Leaving cat food outside to care for wild cats isn’t permitted in the Shores.

“We don’t allow people to feed feral cats,” Public Safety Director Kenneth Werenski said. “We don’t allow people to feed wild animals.”

Shores officials are asking residents who see this type of activity in their neighborhood to report it to the Public Safety Department.

City Manager Stephen Poloni said Werenski got the city’s first complaint about people feeding feral cats Sept. 11. Poloni said the residents were given a warning that day, but when officers went back to revisit the property a week later and saw that the feeding was still taking place, they were issued an ordinance violation.

City Attorney Brian Renaud said the Shores’ “very broad” general nuisance ordinance is applicable in these cases. He said the city didn’t need a specific ordinance to deal with this issue.

“You have the obvious authority, the clear authority to enforce the ordinance,” Renaud said.

Renaud said the city’s nuisance ordinance gives officials “plenty of ticketing authority” to prevent this activity, especially since the feeding is “creating a health problem” by drawing rodents and coyotes.

“The issue here seems to be harboring cats, which attracts other animals,” Renaud said.

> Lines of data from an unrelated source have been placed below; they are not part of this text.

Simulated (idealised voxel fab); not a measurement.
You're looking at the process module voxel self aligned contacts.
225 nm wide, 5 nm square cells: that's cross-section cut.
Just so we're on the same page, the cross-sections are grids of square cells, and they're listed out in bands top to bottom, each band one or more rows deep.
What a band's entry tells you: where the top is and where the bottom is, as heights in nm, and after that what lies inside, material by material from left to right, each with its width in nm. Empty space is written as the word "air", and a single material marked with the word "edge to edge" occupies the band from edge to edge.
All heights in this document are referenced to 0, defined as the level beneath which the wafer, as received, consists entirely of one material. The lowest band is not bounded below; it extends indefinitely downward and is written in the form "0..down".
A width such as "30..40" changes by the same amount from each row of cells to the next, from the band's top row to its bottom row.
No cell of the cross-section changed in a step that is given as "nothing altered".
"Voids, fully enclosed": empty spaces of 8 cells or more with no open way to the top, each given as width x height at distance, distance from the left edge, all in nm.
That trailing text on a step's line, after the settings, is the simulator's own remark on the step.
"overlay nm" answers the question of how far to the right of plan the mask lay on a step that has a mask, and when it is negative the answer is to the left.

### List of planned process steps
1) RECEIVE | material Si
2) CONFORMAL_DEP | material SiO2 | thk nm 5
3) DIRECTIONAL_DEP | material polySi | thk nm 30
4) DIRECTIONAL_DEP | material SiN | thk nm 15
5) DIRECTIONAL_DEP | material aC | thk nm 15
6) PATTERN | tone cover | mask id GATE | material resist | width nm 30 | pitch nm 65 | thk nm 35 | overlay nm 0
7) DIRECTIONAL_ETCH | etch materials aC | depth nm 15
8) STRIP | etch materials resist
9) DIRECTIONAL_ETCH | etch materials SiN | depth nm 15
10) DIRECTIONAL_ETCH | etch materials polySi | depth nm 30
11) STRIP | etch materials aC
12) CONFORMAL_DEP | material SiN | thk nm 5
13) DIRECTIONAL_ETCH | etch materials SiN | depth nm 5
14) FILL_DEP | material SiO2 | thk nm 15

Neighbors presented city officials with photos and videos showing what was happening.

“We’ll be asking people with igloos to remove those,” Poloni said. “If we have complaints, we’ll investigate those immediately.”

Valice warned city officials that they may need to make follow-up visits to homes with the cat igloos. She said some residents who have been asked to take them down have complied in the moment, only to put them back in the yard later.